It’s why when we drive home from the dealership in our new red car, it suddenly seems as if every second car is red. We notice way more red cars than we did before, all because of that emphasis which has reshaped our brains to notice and observe more of what we have focused on.
Perhaps the question in part comes from the fact that few deliberately engage in perspective shifting. It’s usually inadvertent and often not noticed. Because most people tend to be overly enamoured by their opinions, they tend to believe everything follows from those opinions. But this is not so.
How often doesn’t someone go to a movie with a certain set of opinions, but comes away with those opinions affected in some way. Movies typically don’t make arguments for or against opinions specifically, but what they do is provide different perspectives on opinions or beliefs.
Or we watch a court case TV show. Before the trial begins we are often presented with the facts, we form our opinion. But, as the lawyers present their case, they provide different perspectives on those facts, and we find our opinion changing. Sometimes many times, back and forth, each new perspective causing us to change our mind. This of course does not always happen, and some stubbornly refuse to change their opinion out of fear of being shown to be “wrong.” But certainly there are many examples of perspectives changing opinion.
More importantly, to me, is how we use this understanding of opinion and perspective, how they affect each other. There’s a significant difference when it comes to which one we prioritise. Emphasising opinion tends to lead to entrenching and confirming the opinion, leading to more of the same. Since it’s opinion and not fact this can be dangerous, as opinions can come to be mistaken for fact. This is the basis for bias and prejudice.
However, when we understand that perspective can lead to opinion, we also understand that different perspectives can lead to different opinions, making it difficult for anyone honest to hold to any one opinion with anything more than a temporary attachment. Once we develop the ability to shift perspectives, we learn to see matters from many angles, we see how there could be many opinions involved and we become cautious with opinions. Which to me seems wise.
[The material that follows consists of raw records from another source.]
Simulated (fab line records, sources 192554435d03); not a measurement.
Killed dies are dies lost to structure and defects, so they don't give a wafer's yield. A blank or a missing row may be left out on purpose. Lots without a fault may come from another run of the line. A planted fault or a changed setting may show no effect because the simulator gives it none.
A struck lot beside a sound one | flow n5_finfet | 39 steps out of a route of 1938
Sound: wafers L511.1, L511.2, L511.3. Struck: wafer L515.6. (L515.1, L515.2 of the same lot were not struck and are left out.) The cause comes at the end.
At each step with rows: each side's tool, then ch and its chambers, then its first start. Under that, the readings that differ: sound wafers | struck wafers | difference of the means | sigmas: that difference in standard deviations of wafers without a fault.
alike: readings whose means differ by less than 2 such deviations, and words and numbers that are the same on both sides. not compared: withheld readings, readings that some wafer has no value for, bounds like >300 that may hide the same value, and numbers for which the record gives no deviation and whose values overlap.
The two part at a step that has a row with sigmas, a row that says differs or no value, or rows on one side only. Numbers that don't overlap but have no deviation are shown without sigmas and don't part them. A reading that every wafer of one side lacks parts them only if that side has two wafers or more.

There’s More… Could we possibly use this Understanding of opinion and perspective positively, especially in the case of for instance leveraging confirmation bias to Positive effect?
Positive Goodness Bias
I am reminded here of a conversation on this by the Young Man and his Heart, which provides a useful perspective:
YM: – “Can we use confirmation bias to positive effect? I believe so, if done with appropriate awareness. The benefits are potentially incalculable.”
H: – “Yes! Indeed. To confirm another’s reality and then extrapolate and/or interpolate provides more information.”
YM: – “Your comment makes me think…”
“If we are to learn from others, by confirming another’s reality, and then extrapolating or interpolating, do our own attitudes towards them, and/or our attitudes towards life in general, come into play? Do our life perspectives influence the learning? I would say a resounding Yes! It is vitally necessary, I believe, for us to be supremely positive in this regard. Without the positivity it is too easy to get sidetracked by stress. Our perspectives can easily become skewed by negativity. This of course can also happen with injudicious positivity.”
“The key is to be positive about the overall long-term perspective. To maintain the focus on the understanding that it’s all Good in the Overall, allowing us to see the immediate and particular circumstance according to its merits relative to the larger context. Whether the person is behaving positively or negatively doesn’t matter to us, we are focused on the good that will come from our observation, interaction, and perspective. Whatever is happening in the immediate is there for us to learn from. It’s all vitally necessary for our understanding of the Human condition.”
“As long as we maintain our chosen bias of insisting that it is all Good in the Overall, in terms of Awareness Enhancement, then we will see what we need to see, and we will be able to learn what we need to learn, without the corrupting influences of petty prejudices or personal feelings, reactions, ego-responses etc.”
“The key here is that the Goodness Bias allows as to maintain perspective, it helps us not to become sucked in by the trivia and the temporary details. By maintaining a long-term Universal Perspective we get to see things for what they truly are, Lessons and Gifts.””
“Lessons and Gifts specifically for us, for what we personally need and want to learn. By Insisting on Goodness, we actualise the confirmation bias mechanism, and we get more and more Goodness.”
P.S. – As long as we maintain a constant Awareness that we are deliberately employing bias, even if it is to connect to more goodness, we don’t lose touch with reality and the very real negativity which does exist and which would be dangerous to become completely unaware of. If we knowingly use bias in this way, with the Appropriate Awareness, what we are doing is shifting emphasis between Goodness, Positivity, and the rest. We are deliberately immersing in a particular Perspective, allowing it to influence and affect us, but without losing touch with the fundamental reality. We do this because we have mastered using Perspective to affect our ability to choose how we wish to relate to reality, not changing what we believe reality to be. A big difference. It’s all in the Selective Emphasis, with Awareness of course.